Avoid competition risks on recruitment
You want your start-up business to succeed and of course you want to hire the best people. Maybe they’ve been involved in similar businesses before, or they are bringing useful skills with them from their previous employment. However, there can be legal risks for your business, if your latest recruit ends up breaching their responsibilities to their previous employer.
To avoid employee competition risks when recruiting, here are some things you should watch out for:
- Make sure you understand what express or implied restrictions the would-be recruit is subject to. You should request a copy of their current restrictions, whether those are in their employment contract or another document.
- You may want to get a warranty from employees that they are not in breach of any restrictions.
- Individuals may have a “disclosure of offer” clause in their employment contract which means that they could have an obligation to disclose your job offer to their current employer.
- You should never request that candidates provide you with confidential information, either during the recruitment process or when they become an employee. Our top tip is to put a statement in your standard offer letters making clear that you aren’t interested in this information.
- If employees do provide you with information and you’re suspicious about its origin or confidentiality, you should investigate.
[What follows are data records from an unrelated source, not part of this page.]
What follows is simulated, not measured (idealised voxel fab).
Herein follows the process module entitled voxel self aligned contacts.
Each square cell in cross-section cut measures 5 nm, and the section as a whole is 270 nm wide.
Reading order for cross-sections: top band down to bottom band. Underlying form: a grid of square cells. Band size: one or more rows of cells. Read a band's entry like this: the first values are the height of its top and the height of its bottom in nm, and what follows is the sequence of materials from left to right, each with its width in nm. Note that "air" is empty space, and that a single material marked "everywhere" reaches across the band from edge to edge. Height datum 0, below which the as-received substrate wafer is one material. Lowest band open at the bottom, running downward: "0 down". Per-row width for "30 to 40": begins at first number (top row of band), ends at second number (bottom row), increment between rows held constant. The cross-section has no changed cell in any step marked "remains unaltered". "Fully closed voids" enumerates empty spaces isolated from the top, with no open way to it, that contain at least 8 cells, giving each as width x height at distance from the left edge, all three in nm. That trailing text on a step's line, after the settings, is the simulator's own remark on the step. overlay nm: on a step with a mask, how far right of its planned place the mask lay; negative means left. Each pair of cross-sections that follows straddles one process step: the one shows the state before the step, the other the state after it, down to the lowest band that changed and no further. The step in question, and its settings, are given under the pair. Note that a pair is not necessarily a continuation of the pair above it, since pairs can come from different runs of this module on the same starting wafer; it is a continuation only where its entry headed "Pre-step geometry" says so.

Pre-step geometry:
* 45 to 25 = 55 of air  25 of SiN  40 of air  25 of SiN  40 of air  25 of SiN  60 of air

- Beware of the complexities that come with “team moves”. This is when two or more individuals leave a business at the same time or in quick succession. You should ensure that all recruitment is done entirely separately and independently.
Put effective employment contracts in place
When you’re excited about launching your startup, getting employment contracts in place probably isn’t your top priority! We understand that you often need to move quickly when taking staff on, however it is critical to put effective protections in place from the outset of the employment relationship.
We cover below the importance of restrictive covenants, garden leave and the protection of confidential information and intellectual property when it comes to protecting your business from potential competitive threats. These issues should be addressed in your employment contracts. As basic as it might sound, you should also make sure that contracts are actually signed and returned to you (this is easily forgotten!).
Invest in building a suite of policies
Similarly, having a suite of employee policies in place can help to protect your business. For example, from an employee competition perspective, you should consider having the following:
- Code of Conduct – to set standards of acceptable behaviour for employees.
- Communications & IT policy – rules on the use of communications systems at work and how you monitor use of those systems.
- Social media policy – to cover what is appropriate use of social media at work and personally.
- If you’re considering allowing employees to use their own equipment for work purposes (e.g. their personal mobile phone and laptop), then you should have a specific policy for this too.
You really need a confidential information clause
It is very important to include a well-drafted clause in the employment contract for protection of confidential information, both during employment and after the employment relationship ends. You will get very little protection automatically from the law and undoubtedly your start-up will have lots of confidential information it needs to protect – think, for example, lists and details of clients and prospects, terms of business, pricing strategies, marketing plans and forecasts. A confidentiality clause will set out clearly the types of information that are protected and will restrict what employees can do with it. Adding this clause to your template employment contract will deter employees from seeking to steal or misuse confidential information, and will give you a legal basis to take action should any employee try to do so.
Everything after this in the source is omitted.